Betty still lives in the same house in Roanoke and loves to talk about the years with Doc and the 1959. One time, I mentioned how good the car looked. Without hesitation she said “well, it should, it’s still a brand-new car.” On another occasion, I suggested that any man had to be totally committed to keep a car in that condition. Betty promptly said “committed – let’s just say Doc was eccentric.” Another story involved his passion to keep the car perfect. Many people in the area stopped by to look at the car, over many years. Betty said Doc would let them in the garage, but always gave them the same instructions: “you can look, but don’t touch a thing, and definitely don’t try to get inside.”

I left my two favorite stories until last. I asked Betty if the car truly only had 35 miles. She replied “well, it all depends if you mean the car or the drive train.” Whoa, I was stunned. “What do you mean?” I said. “Well,” Betty said, “the car has only 35 miles, but Doc was a firm believer in a well-oiled drive train, so two or three times a year he started the car, and ran through the gears until he had added a mile to the odometer. Then he threw it into reverse and backed it up a mile.” Even with the wheels off the ground, I had never heard of such a thing. Leave it to Doc to figure that one out. He also fabricated an exhaust system through the wall to keep clean air inside the garage while he was exercising the car. Now a mockup behind the car here uses original pipes and fittings. We have Betty to thank for that.

My last and favorite Betty story took place in 1962. Doc and Betty were contemplating marriage. Doc sat her down for a serious discussion. “You know Betty” he said, “you’re number three on my priority list.” She was shocked and thought Doc possibly had other women. He continued. “You have to realize that car in the garage is number one.” She felt better. “And that dog lying over there is number two.” Now she felt great saying “I knew I could out live that darn dog!”

That great story concludes this segment. Thank you, Betty, for all your time and insight into a truly wonderful segment of automobile history.

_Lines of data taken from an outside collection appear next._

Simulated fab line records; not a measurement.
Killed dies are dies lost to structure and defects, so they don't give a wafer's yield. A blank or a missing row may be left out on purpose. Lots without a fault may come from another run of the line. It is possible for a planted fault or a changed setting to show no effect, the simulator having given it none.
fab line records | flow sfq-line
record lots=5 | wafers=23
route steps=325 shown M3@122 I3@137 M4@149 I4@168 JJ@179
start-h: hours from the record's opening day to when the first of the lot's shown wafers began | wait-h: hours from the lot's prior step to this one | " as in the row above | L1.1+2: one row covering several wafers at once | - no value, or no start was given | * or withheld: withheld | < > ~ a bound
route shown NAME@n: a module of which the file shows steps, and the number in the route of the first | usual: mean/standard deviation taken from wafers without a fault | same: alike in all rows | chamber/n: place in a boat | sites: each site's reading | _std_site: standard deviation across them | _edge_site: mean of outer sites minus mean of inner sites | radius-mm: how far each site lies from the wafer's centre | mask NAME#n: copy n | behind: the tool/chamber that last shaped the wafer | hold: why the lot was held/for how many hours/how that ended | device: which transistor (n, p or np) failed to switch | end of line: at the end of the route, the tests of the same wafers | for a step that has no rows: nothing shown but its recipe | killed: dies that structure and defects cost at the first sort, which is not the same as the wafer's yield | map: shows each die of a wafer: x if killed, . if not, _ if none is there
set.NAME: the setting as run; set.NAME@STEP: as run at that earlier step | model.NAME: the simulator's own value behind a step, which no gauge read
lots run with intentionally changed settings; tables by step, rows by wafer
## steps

The fourth sequence of the 1959 Chevy is a round table discussion between Gary and Gerald Duncan and myself on the day of the sale in Virginia. It turns out neither Gerald or Gary knew Doc very well. However, their father, Paul, who bought his first dealership in the 50s, sold Doc a used, low-mileage ’57 Chevy 210 early in his career and kept in touch with him.

Paul had a winter home in Florida and called Gerald when he learned that Doc had passed away. He asked Gerald to call Betty expressing the family’s condolences and to ask her plans for the future of the ’57 Chevrolet. Much to Gerald’s surprise, she had already sold the ’57 Chevy, but had parts for sale and wanted a good home for the 1959. Gerald drove to Roanoke to see the parts, fell in love with the 1959, and bought it on the spot. It was trailered to Gerald’s collection in 2005 and transferred to Gary’s collection in 2012. We bought the 1959 in January of 2014. Of course, I trailered it home for our collection, where it hopefully will remain far into the future.